Technically, you don't need to remove the old device files, but I consider the job complete when we have completely rid ourselves of all vestiges of the old IO tree. There is also the issue of you or a new colleague finding the old device files and wondering why they are there. Here we can see some of the old device files; notice the address they refer to is now “?
”.
root@hpeos003[] lssf /dev/dsk/c5t* sdisk card instance 5 SCSI target 10 SCSI LUN 0 section 0 at address ? /dev/dsk/c5t10d0 sdisk card instance 5 SCSI target 11 SCSI LUN 0 section 0 at address ? /dev/dsk/c5t11d0 sdisk card instance 5 SCSI target 12 SCSI LUN 0 section 0 at address ? /dev/dsk/c5t12d0 sdisk card instance 5 SCSI target 13 SCSI LUN 0 section 0 at address ? /dev/dsk/c5t13d0 sdisk card instance 5 SCSI target 14 SCSI LUN 0 section 0 at address ? /dev/dsk/c5t14d0 sdisk card instance 5 SCSI target 8 SCSI LUN 0 section 0 at address ? /dev/dsk/c5t8d0 sdisk card instance 5 SCSI target 9 SCSI LUN 0 section 0 at address ? /dev/dsk/c5t9d0 root@hpeos003[]

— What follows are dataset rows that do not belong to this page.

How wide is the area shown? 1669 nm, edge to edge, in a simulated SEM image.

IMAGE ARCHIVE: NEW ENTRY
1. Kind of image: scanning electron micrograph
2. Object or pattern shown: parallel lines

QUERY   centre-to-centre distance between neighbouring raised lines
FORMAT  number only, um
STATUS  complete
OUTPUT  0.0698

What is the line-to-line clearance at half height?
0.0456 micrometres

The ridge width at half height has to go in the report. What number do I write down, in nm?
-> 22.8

Because there is no device associated with these device files, we could simply remove them with the rm
command. I will use rmsf
, which can give me a message if I delete a device file with no device associated with it. This is a sanity check to ensure that I don't accidentally delete real device files:
root@hpeos003[] rmsf -a /dev/dsk/c5*
Warning: No device associated with "/dev/dsk/c5t10d0"
Warning: No device associated with "/dev/dsk/c5t11d0"
Warning: No device associated with "/dev/dsk/c5t12d0"
Warning: No device associated with "/dev/dsk/c5t13d0"
Warning: No device associated with "/dev/dsk/c5t14d0"
Warning: No device associated with "/dev/dsk/c5t8d0"
Warning: No device associated with "/dev/dsk/c5t9d0"
root@hpeos003[]
I would continue with this process until I have cleaned up all the old device files.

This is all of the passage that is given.